What this means going into the slowdown.
By Wolf Richter for WOLF STREET.
Construction starts of multifamily projects, such as condo and apartment buildings, with five or more units jumped by 14.5% in 2022 from the prior year, to 529,000 units, according to data from the Census Bureau today. This was:
- Up 35% from the range between 2015 and 2020.
- Up 75% from the range in the decade before the Financial Crisis.
- The highest annual total since 1986, nearly matching the three peak-years of that boom.
- Way below the crazy boom of the early 1970s that then turned into an epic bust.
Multifamily projects tend to be big and have long lead times. Projects where construction started in 2022 were in the planning stages years earlier. So these are long-term trends.

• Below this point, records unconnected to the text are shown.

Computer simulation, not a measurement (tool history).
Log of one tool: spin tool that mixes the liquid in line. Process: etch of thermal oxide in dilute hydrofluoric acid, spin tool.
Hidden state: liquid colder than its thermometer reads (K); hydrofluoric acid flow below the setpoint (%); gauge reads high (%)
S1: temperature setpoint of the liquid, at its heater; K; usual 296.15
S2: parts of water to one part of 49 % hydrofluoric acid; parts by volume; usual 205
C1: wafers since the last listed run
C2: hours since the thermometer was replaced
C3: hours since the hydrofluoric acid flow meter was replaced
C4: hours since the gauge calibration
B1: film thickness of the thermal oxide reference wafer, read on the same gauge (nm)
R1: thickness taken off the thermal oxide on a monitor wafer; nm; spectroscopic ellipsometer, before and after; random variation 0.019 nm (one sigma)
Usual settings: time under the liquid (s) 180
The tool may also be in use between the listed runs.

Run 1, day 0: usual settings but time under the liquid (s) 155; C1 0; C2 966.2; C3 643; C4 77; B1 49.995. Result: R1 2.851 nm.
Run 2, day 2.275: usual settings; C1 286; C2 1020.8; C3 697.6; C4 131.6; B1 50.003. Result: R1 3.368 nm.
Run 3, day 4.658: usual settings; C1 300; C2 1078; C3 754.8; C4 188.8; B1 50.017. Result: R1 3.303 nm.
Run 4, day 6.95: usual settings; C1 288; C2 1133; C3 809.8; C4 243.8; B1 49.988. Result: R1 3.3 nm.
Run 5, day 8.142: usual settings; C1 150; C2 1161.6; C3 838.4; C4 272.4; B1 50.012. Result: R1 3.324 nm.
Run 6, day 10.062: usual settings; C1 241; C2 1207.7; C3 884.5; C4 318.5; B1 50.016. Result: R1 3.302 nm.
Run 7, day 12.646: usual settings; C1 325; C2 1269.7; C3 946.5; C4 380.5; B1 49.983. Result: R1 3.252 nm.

In many densely populated cities and urban cores – think of Manhattan, San Francisco, Boston, etc. – multifamily is just about the only type of housing that is getting built, and much of it is higher end, because that’s where the money is in expensive cities. Single-family construction takes place further away from urban cores.
Construction starts of single-family houses fell by 10.6% in 2022, to 1.01 million houses, after a decade of increases that followed Housing Bust 1 which nearly destroyed the homebuilder industry.
The number of single-family starts in 2021 had been the highest since Housing Bubble 1, which became infamous for overbuilding. But beyond that, the years 2021 and 2022 were roughly in the middle of the range of the years before 2000:
Homebuilders sit on huge inventories, which is why they have cut back. Inventories of houses in various stages of construction have been piling up for two years and have now reached levels not seen since early 2008, according to data from the Census Bureau released in December – 461,000 units, seasonally adjusted. Home builders have faced a plunge in orders and large-scale cancellations of orders that they did get. So they’re heaping on incentives and mortgage-rate buydowns and what not to move the inventory they have, and they’re finishing projects that they have in the pipeline, but as an industry, they have dialed back new projects:
Single-family construction dominates. In 2022, despite the dip, single-family starts still accounted for 65% of total residential construction starts. Multifamily of 5 units and more accounted for 34%. The remaining 1% are starts of multifamily buildings with 2-4 units.
In the chart below, we can see the booms and busts in construction of single-family houses (green line) and multifamily units (red line).
The long lead times of multifamily projects – often many years for big towers – see to it that once a project gets rolling, it keeps rolling unless the developer goes bust – such as the Oceanwide Center in San Francisco, which has been a huge dreadful eyesore for years. While homebuilders can cut their plans fairly quickly, developers of big projects cannot. And that shows in the chart above. During Housing Bust 1:
- Single-family starts peaked in 2005, then plunged in 2006 through 2011.
- Multifamily starts kept going until the Lehman bankruptcy in September 2008 put a stop to everything, and starts plunged in 2009.
The slowdown shows up in single-family starts first, and well before it’ll show up in multifamily due to the long lead times with these big construction projects. Once the project has advanced enough, with financing lined up, and years of work invested in it, the projects tends to keep going.
Also there is the cyclical nature of housing and the economy. When construction on a big project starts just before or during the early innings of a slowdown, the project will have less trouble finding labor and materials, and will likely run into fewer cost-overruns and delays, and can therefore be completed for less than one constructed during boom times when everything is in short supply, including labor. And by the time the project comes to market, the slowdown is likely over. And that would be great timing. Pricing might not be where it had been imagined years earlier, but that’s always a risk.